Russell Westbrook's injury puts Thunder's season in early jeopardy
We're just three days into the regular season and already the Thunder are in hot water. Oklahoma City's two games to date -- competitive and acceptable losses to the Blazers and Clippers -- were actually reassuring in light of Kevin Durant's broken foot. Yet in the latter contest the Thunder suffered a weighty blow: Russell Westbrook, OKC's beating heart, broke a bone in his hand that could sideline him for up to six weeks of action, according to The Oklahoman. A Thunder team without Durant is grounds for growth and experimentation. One without Durant and Westbrook is a harrowing void.

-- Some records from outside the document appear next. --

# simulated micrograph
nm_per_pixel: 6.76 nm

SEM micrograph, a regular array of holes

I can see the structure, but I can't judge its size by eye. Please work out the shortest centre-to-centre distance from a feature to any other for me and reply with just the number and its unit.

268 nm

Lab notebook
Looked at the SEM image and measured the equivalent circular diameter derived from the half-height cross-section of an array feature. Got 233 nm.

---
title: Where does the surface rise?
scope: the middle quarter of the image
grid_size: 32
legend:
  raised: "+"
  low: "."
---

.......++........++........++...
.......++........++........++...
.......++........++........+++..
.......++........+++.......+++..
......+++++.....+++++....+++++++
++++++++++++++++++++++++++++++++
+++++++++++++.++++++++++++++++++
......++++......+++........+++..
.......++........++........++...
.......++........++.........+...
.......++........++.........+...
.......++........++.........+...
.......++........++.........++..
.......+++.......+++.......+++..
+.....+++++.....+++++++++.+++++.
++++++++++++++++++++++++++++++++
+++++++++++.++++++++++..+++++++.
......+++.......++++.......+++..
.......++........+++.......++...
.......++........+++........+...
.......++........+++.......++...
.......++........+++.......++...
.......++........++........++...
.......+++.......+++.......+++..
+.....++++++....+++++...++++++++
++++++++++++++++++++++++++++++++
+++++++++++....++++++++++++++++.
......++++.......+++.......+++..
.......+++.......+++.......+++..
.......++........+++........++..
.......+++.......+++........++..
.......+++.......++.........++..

So begins the work of replacing the irreplaceable. All that Oklahoma City does is oriented around Durant and Westbrook in some way, from their massive offensive usage to their collective athleticism on defense. Scott Brooks' playbook is designed as to draw on Durant's shooting ability and Westbrook's speed with the ball as a means of scoring and distraction. To plug the remaining role players into those roles would come up empty, leaving the Thunder to do without their most talented players and whatever structure empowered them.
Making matters worse are those injuries to less notable players that in the last 24 hours have become steeped in consequence. Anthony Morrow, OKC's biggest offseason addition, is still weeks away from returning from an MCL sprain. The absence of Reggie Jackson, who missed both of this week's games with a sprained ankle, is especially cruel. To remove Jackson from a team already missing its primary shot creators defaults responsibility for the Thunder offense to Sebastian Telfair -- the one-heralded point guard who fell out of the NBA entirely last season. On Thursday, Oklahoma City was fortunate enough to ride the hot hand of Perry Jones III to a near-upset, yet when the game bogged down it was Telfair initiating the offense and calling his own number. In due time the Thunder will investigate their options for adding another ball handler to the roster (the 6-11 Jones was Telfair's backup against the Clippers), though no player added via hardship waiver will steady this roster's minute-to-minute wobble.
There will be times, as on Thursday, when the Thunder strike a surprising competence. Serge Ibaka, Jones, Andre Roberson, Steven Adams, Nick Collison and Kendrick Perkins still give this team the means to play solid defense. With that, occasional bursts of offense might be enough to keep OKC within winning range on some nights. Where they'll stumble is in closing the gap: It's one thing for role players to overperform through the ups and downs of a regular game, but another entirely for a group lacking experience, familiarity and general talent. There is no point of reference for makeshift offense without Westbrook and Durant, yet over the next few weeks the Thunder will fight to scrounge up whatever offense it can find.
More often, the scoring will not come. Even with Jackson (and eventually Jeremy Lamb, who also missed the opening two games with a back injury) back in the fold, the typically elite Thunder offense will inevitably sputter and fail at times over the next few weeks. Those performances may come against quality opponents or lottery teams. At this point there are no assurances; no longer does Oklahoma City get the benefit of the doubt in any matchup whatsoever, as the current state of the Thunder roster leaves open the possibility of a loss against any opponent. Even the Philadelphia 76ers have now circled the Thunder game on their calendar.
The very idea of succeeding in spite of Durant's absence has been stamped out. Beginning today, the Thunder's priority is survival. Take a look at the schedule over the next two months, accounting for the injuries to Westbrook, Durant and Morrow:
In a best-case scenario, Durant and Westbrook would both be out of the Thunder's lineup for 14 or 15 games -- only a few of which come against upper-tier opponents. That stretch of the calendar could quite literally come to define Oklahoma City's season. With passable performance against teams like the Jazz, Kings, Bucks and Celtics, the Thunder could snag enough wins early to keep their head above water. If not, a mound of early losses could conceivably push OKC out of a competitive playoff race altogether. Phoenix (which won 49 games last season and missed the playoffs) waits on the cusp of the postseason for just this kind of opportunity. All it might take is an early slip, or worse: a complication in recovery.
Should Durant and Westbrook take the full length of their projected timetables, they could be out of action for 20 games or so. That duration could upend a championship contender. Even if one or both stars come back in time to rally the Thunder to a sufficient win total, Oklahoma City might be rewarded for its pluck with three road series against top Western Conference teams before even making the Finals.
That dream isn't dead. Yet for the moment it's surely fractured, left to mend with time alone.